# **Classification Metrics: Tools (Aside from Accuracy) for Assessing ML Models**




In [None]:
# Import the following packages
import pandas as pd
import numpy as np

# Numpy random seed for consistency
np.set_printoptions(precision=4, suppress=True)
np.random.seed(123) #use this random "seed" so that we can all get the same synthetic data!

# To model normal distribution
from scipy.stats import norm

# To make data
from sklearn.datasets import make_blobs

## Let's begin by making synthetic data with 2 features (to be used for classification as a 1 or 0)

In [None]:
#Make data set with 3000 observations
n = 3000

In [None]:
centers = [[9.5, 0], [10.5, 0]] # Define the coordinates to center our blobs (x,y)
X, y = make_blobs(n_samples=n, centers=centers, cluster_std=0.4, random_state=7)
data = pd.DataFrame(X, columns=['feature1','feature2']) # Rename the feature columns (like x and y; coordinates to be used to classify points as 0 or 1)
data['target'] = y.astype('str') # Convert dtype to help w/ viz

data.head() #view the first few rows 

In [None]:
#View the shape of our synthetic data, and the frequencies of each class (Hint: value_counts())

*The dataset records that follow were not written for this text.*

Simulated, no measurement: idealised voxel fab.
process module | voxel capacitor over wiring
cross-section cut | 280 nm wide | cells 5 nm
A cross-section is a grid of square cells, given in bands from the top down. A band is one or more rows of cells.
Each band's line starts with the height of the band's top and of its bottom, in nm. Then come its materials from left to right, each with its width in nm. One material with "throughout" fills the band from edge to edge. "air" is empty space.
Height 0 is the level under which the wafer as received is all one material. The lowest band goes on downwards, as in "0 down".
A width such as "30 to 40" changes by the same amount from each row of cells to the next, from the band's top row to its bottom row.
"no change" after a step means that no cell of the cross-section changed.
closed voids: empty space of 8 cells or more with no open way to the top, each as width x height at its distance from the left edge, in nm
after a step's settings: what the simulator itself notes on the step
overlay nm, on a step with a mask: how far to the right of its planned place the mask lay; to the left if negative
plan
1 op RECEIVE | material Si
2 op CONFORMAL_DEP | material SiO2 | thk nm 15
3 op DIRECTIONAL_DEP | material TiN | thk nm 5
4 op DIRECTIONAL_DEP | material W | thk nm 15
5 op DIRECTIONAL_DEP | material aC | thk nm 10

As you can see, the "class frequencies" of 0 and 1 observations depict a 50-50 split, meaning that half of our data is 1's and half of our data is 0's

**Below is a pre-made classifier (common classifiers we have/may learn are regression, Decision Trees, K Nearest Neighbors, etc.). This classifier will make the predictions of 0's and 1's based upon training and testing data **

In [None]:
class BoundaryClassifier():
    def __init__(self):
        from scipy.stats import norm
        self.name = 'Classify observations on 1D boundary'
    
    def fit(self, X_train, y_train, x_boundary=None):
        self.boundary = x_boundary
        
    def predict(self, X_test):
        b = self.boundary
        x = X_test.feature1
        y_pred =  (x > b).astype(np.int) #boundary, b, a threshold we can use to determine if observation is a 0 or a 1
        return y_pred
    
    def predict_proba(self, X_test): #the predicted probability
        b = self.boundary
        x = X_test.feature1
        
        # Use the normal distribution to model probabilities
        y_pred_proba = ((x-b)/0.4).apply(norm.cdf)
        return y_pred_proba

**1. As learned, split your data into training and testing data**

**2.Employ the Classifier "BoundaryClassifier()" to fit the model to the data and predict the 0 and 1 classes. Hint: an extra input is needed in clf.fit(), called x_boundary. Set this boundary/threshold=10, which is the threshold we can use to determine if a point is a 0 or 1 (threshold determined for this specific synthetic dataset)**

**3.Create a data frame to view the actual class, predicted class (from model), and predicted probability ('y_pred_proba'), from BoundaryClassifier()**

## **Classification Metrics**

1. Compute the accuracy of the model

In [None]:
##ACCURACY SCORE


2. Create a confusion matrix to model the true positives, true negatives, false positives, and false negatives

In [None]:
##CONFUSION MATRIX


In [None]:
#code to turn outputted matrix into a dataframe
def custom_confusion_matrix(y_test_, y_pred_proba_, alpha=0.5, output='dataframe'):
    """
    Usage:
        cm = custom_confusion_matrix(y_test, y_pred_proba, output = 'dataframe')
        tn, fp, fn, tp = custom_confusion_matrix(y_test, y_pred_proba, output = 'rates')

    Params:
        alpha: Threshold probability for classification (default = 0.5)
        output: One of 'dataframe', 'rates', or 'array'
    """
    y_pred_ = (y_pred_proba_ >  alpha).map({True:1,False:0})
    cf_mat_ = confusion_matrix(y_test_, y_pred_)
    if output == 'dataframe':
        return pd.DataFrame(cf_mat_, columns=['Predicted 0', 'Predicted 1'], index=['Actual 0', 'Actual 1'])
    elif output == 'rates':
        return cf_mat_.ravel()
    else:
        return cf_mat_

In [None]:
cm = custom_confusion_matrix(y_test, y_pred_proba, output = 'dataframe')
cm

In [None]:
#assigning values to corresponding tn, fp, fn, tp measures
tn, fp, fn, tp = custom_confusion_matrix(y_test, y_pred_proba, output = 'rates')
tn, fp, fn, tp

3. Compute the Sensitivity, Specificity, Precision, and F-1 Scores.

In [None]:
##SENSITIVITY


In [None]:
##SPECIFICITY


In [None]:
##PRECISION


In [None]:
##F-1 SCORE


# What does each of these metrics mean in context of the classes in this model?